65daysofstatic: 'The most crucial role for an artist these days is to try and imagine better futures'
- Arusa Qureshi
- 23 April 2020
Paul Wolinski of the Sheffield experimental band discusses recent projects, political influences and new ways of working
Since the release of their first full-length in 2004, Sheffield instrumentalists 65daysofstatic have been steadily evolving, sonically growing arms and legs in all directions. Last year's replicr is a product of this continual transfiguration, the album itself built out of the debris of previous projects and new ways of working.
'It's very much a studio record, or at least we set out to make it without worrying about how we would play these songs live.' Paul Wolinski explains. 'Because in the studio, it felt like we were four co-producers rather than four musicians who had any clearly defined goals. It was really freeing and exciting to make this record. And we were really proud of where we managed to get to.'
Certainly, replicr's melancholic and stark terrain feels like the score to a 21st century-specific existential crisis, and for Wolinski and the rest of the band, it's been impossible not to feel that need to respond to the state of our current social and political climate in their works.

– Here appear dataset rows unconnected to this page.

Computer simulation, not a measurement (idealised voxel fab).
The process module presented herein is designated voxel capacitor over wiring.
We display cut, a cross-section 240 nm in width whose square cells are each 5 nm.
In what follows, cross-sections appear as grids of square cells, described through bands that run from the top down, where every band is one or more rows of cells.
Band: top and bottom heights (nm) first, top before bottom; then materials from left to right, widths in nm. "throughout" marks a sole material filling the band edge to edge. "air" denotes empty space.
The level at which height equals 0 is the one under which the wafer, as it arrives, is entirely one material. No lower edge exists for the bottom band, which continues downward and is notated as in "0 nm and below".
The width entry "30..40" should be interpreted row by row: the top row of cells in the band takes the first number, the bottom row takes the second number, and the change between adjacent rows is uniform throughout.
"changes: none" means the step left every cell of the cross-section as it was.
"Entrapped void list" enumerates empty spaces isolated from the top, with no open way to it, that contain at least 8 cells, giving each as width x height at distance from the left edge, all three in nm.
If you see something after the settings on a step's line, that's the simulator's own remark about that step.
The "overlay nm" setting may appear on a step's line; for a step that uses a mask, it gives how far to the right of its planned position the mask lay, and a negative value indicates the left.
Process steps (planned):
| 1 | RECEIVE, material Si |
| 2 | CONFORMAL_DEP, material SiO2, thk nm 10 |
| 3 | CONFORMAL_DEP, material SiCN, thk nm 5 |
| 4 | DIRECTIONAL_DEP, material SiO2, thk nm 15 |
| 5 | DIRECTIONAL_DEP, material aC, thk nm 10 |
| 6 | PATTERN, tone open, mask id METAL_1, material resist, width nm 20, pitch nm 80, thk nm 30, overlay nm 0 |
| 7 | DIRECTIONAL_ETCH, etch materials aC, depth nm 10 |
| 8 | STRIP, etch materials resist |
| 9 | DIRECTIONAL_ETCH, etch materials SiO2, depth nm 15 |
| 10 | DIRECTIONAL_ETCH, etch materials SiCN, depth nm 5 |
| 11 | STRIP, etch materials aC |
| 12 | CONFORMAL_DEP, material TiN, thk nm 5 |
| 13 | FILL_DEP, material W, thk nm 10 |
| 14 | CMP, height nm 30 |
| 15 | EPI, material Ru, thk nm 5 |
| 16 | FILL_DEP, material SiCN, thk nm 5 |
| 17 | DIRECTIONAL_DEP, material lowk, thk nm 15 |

'Everything we do is entirely influenced by the political situation and the world, much more so than other kinds of music we listen to.' He says. 'I think that the most crucial role for an artist these days is to try and imagine better futures. If no one could even imagine better futures, then I don't know how as a civilisation we can ever head in the right direction. And that's a good role but that requires a certain amount of utopian thinking, which is not something that comes naturally to 65days!'
Replicr follows the quartet's unexpected foray into the world of videogames with their expansive and cinematic companion soundtrack to the 2016 hit game No Man's Sky. The project took more or less three years, after which the band turned their attention to Decomposition Theory, a project based on algorithmic and live generative music techniques which they toured across the UK and Europe.
'Rather than playing songs that people knew, we were doing shows where it was different every single night because it was all being generated in real time and that was really interesting. We amassed a huge amount of material and slowly that started to be refined and evolved into what would become the last record.
'Because of how big the No Man's Sky project was and because of how long the album was,' Wolinski continues, 'what we actually really wanted to do was make a record that was very tight and focused and maybe like 40, 45 minutes in length. And that's exactly what we did.'
Alongside the material that made the record, there was plenty more that the band were reluctant to part with, and with good reason too, as Wolinski notes. 'We had literally hours more material that we really, really liked. But we didn't want to just release this kind of sprawling triple album or something like that. We wanted that short statement.'
So with this in mind, 65days launched A Year of Wreckage in May 2019, a year-long project delivered via Bandcamp, with a new release for subscribers each month. 'A Year of Wreckage was a way of not compromising the record that we wanted to make, while also finding a platform for all the material that existed around it. We tried to make each release different so sometimes it would be a really long kind of drone EP and other times, it's just loads of crazy break beats and glitchy rhythms. Or one of them's full of pianos and tape hiss. It's been nice not working with a record label and just being able to do it ourselves, directly with the fans.'
Though the project has now come to a close, it's been a largely positive experience for both the band and the fans that have signed up, offering something unique and personal. For now though, the band are looking ahead to their postponed tour, which was originally due to take place in May.
'We were always most excited about playing our new material live and there's a good chunk of the record that's sounding really good,' Wolinski says, returning to our discussion about taking replicr on the road. 'But we've also made an effort to refresh our back catalogue. So we're revisiting some old songs that we've probably not played for seven or eight years or even longer, and we're going to squeeze them into the set somehow.'
While this short tour represents the end of one substantial creative arc for the band that in some ways started in 2017, fans will no doubt be pleased to see 65days with their epic soundscapes, both old and new, before they inevitably return to the frontline with their next big experiment.
65daysofstatic's May tour dates have been postponed. They play Gorilla, Manchester, Wed 16 Dec; Summerhall, Edinburgh, Thu 17 Dec.